An Ascend-ing REIT? - Analysis of Ascendas REIT (Part 2)

ascendas reit reits stocks Mar 04, 2019

by: Dean Goh for

All examples and stocks quoted here in this article and on the ProButterflyTM and REITScreenerTM site are for learning purposes; it does NOT constitute financial advice or a Buy/Sell recommendation. Contents are reflective of personal views and readers are responsible for their own investments and are advised to perform their own independent due diligence and take into account their own financial situation. If in any doubt about the investment action you should take, you should consult a professional certified financial adviser.

Listed at the end of 2007, Ascendas REIT (A-REIT) is the largest Industrial REIT listed on the SGX in terms of market capitalisation. It has 145 industrial properties from logistics spaces to Business Parks that house a diverse range of industries and companies. A-REIT’s properties are located in the UK, Australia and Singapore, though a large majority of its investment properties (in property value terms) are located in Singapore.

In the first part of this 2-part series on A-REIT, we analysed the market trends of the Industrial property market:

This article presents the second part of the series, where we take a closer look at A-REIT’s financial health, their latest quarterly financial report, and their upcoming plans for the future.

Fundamentals of A-REIT

1. Financial Figures

With the latest financial figures of A-REIT in Q3 FY18/19, we compare them with the figures from the preceding quarter (Q2 FY18/19) and with the same financial period of last year (Q3 FY17/18).

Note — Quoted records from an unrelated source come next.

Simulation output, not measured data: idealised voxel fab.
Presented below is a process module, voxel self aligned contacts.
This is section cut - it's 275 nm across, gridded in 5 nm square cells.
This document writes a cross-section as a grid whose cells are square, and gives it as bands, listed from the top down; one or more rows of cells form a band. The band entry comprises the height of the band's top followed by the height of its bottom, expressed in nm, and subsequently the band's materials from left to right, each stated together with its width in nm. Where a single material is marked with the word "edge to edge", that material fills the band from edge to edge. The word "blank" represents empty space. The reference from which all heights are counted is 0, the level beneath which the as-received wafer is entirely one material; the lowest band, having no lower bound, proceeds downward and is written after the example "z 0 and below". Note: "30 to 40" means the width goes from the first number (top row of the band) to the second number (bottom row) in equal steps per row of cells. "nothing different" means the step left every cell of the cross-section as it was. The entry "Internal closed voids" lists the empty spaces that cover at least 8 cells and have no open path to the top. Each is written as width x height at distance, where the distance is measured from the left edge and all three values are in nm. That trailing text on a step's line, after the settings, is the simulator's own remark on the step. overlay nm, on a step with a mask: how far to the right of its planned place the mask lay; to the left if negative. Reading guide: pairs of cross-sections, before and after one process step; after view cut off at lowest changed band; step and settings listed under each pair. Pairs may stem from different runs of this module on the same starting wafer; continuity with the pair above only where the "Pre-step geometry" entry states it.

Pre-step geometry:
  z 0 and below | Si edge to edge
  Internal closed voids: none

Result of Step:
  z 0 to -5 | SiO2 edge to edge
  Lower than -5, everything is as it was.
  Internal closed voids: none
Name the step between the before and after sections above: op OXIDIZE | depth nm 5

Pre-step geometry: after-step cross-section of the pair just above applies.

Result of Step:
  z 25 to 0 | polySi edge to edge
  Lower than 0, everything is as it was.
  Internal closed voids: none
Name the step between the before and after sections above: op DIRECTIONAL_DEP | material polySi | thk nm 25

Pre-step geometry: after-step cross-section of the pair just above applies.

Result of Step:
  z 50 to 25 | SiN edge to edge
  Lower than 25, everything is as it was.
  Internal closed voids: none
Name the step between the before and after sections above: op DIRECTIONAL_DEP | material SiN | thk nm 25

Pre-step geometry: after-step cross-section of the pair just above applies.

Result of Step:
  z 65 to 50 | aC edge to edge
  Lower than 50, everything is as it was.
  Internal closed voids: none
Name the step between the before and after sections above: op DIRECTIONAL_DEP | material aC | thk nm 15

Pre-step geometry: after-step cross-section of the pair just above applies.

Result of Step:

  • Q3 FY18/19 posted the highest Gross Revenue across the 3 aforementioned quarters. This was mainly due to acquisitions of mostly logistics properties in the UK and Australia in 2018. The increase in gross revenue compared to the same quarter of last year was partially offset by non-renewals at certain properties located in Singapore.
  • Further, Q3 FY18/19 posted the highest Net Property Income across the 3 aforementioned quarters. This was mainly due to lower tax and operating expenses incurred in Q3 FY18/19 compared to Q3 FY17/18 and Q2 FY18/19 respectively.
  • Moreover, Q3 FY18/19 posted the highest Distributable Income across the 3 aforementioned quarters. However, this was due to the rental support A-REIT received from the new acquisitions from the UK and Australia.

    Be cautious that as the rental support from these properties expires, the distributable income of A-REIT might fall. Hence, A-REIT needs to ensure that the performance of the newly acquired properties is of sufficient standard to maintain a sustained growth in its distributable income. So do not be overly optimistic at this 7.0% increase in distributable income compared to the previous quarter.  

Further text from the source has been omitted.